So says a report from the Manhattan Institute, “Promise Unmet: How to Fix America’s Community Colleges.”

“While more accessible to lower-income and minority students than traditional higher-education institutions, community colleges experience the lowest graduation rates and highest student-loan default rates of any higher-ed sector,” Adjunct Fellow Judah Bellin writes.

Historically, community colleges have lower graduation rates than traditional four-year colleges and universities. Students start at community colleges for basic courses, then transfer to a traditional university. Student demographics tend to be older, less wealthy, and more students have part- or full-time jobs.

Community colleges have the lowest cost of attendance, and their net cost of attendance have declined 20 percent since the 2004-2005 school year. Yet they have the highest incidents of student-loan default rates.

More students drop out than graduate. After six years, almost 40 percent of community college students have graduated at their original institution or another institution, but almost 43 percent have dropped out.

Increasing funding for community college without addressing the system’s problems, then, could make future students worse off. If a student takes on loans but doesn’t graduate, they have a financial burden without gaining skills or credentials.

Given that community colleges serve a disproportionate among of low-income, older, and non-traditional students, increased reliance on community colleges could make the poor poorer and worsen their career prospects.

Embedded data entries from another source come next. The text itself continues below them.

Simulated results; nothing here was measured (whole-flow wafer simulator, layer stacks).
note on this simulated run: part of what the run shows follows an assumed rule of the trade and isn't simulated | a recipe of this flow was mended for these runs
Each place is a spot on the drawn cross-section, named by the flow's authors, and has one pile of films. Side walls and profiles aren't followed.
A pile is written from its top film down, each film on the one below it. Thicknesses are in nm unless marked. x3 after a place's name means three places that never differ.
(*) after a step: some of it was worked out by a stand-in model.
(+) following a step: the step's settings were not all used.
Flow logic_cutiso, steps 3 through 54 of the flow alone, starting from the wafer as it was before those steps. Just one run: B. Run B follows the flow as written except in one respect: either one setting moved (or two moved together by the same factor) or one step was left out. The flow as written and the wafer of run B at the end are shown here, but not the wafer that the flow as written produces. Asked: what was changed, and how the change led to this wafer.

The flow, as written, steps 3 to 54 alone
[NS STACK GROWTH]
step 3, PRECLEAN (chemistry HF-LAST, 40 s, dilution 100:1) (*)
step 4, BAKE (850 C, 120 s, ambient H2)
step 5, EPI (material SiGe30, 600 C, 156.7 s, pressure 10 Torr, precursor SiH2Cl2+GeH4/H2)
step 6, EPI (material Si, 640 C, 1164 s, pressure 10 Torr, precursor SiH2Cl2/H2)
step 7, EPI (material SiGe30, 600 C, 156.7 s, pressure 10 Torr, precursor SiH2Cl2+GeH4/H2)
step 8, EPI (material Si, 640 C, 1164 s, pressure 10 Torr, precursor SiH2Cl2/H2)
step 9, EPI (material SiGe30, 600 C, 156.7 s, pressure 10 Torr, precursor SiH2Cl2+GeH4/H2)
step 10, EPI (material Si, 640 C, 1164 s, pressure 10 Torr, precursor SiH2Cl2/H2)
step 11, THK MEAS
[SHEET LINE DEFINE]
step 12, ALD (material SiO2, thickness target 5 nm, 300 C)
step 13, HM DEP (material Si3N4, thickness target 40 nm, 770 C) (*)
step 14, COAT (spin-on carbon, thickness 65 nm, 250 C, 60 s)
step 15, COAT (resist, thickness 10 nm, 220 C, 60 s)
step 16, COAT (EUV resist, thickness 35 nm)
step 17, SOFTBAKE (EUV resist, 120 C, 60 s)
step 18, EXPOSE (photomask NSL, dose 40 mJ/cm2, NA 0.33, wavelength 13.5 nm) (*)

To address these problems, Bellin advocates funding incentives for above-average performance, restrict loan availability for under-performing colleges, and more active advising and counseling.

“Any attempt to enroll more students in community colleges should be coupled with measures to improve outcomes,” Bellin writes.

Recent experiments in Tennessee and Texas to encourage community college attendance should take heed with an eye to quality and consequences, not just improved enrollments.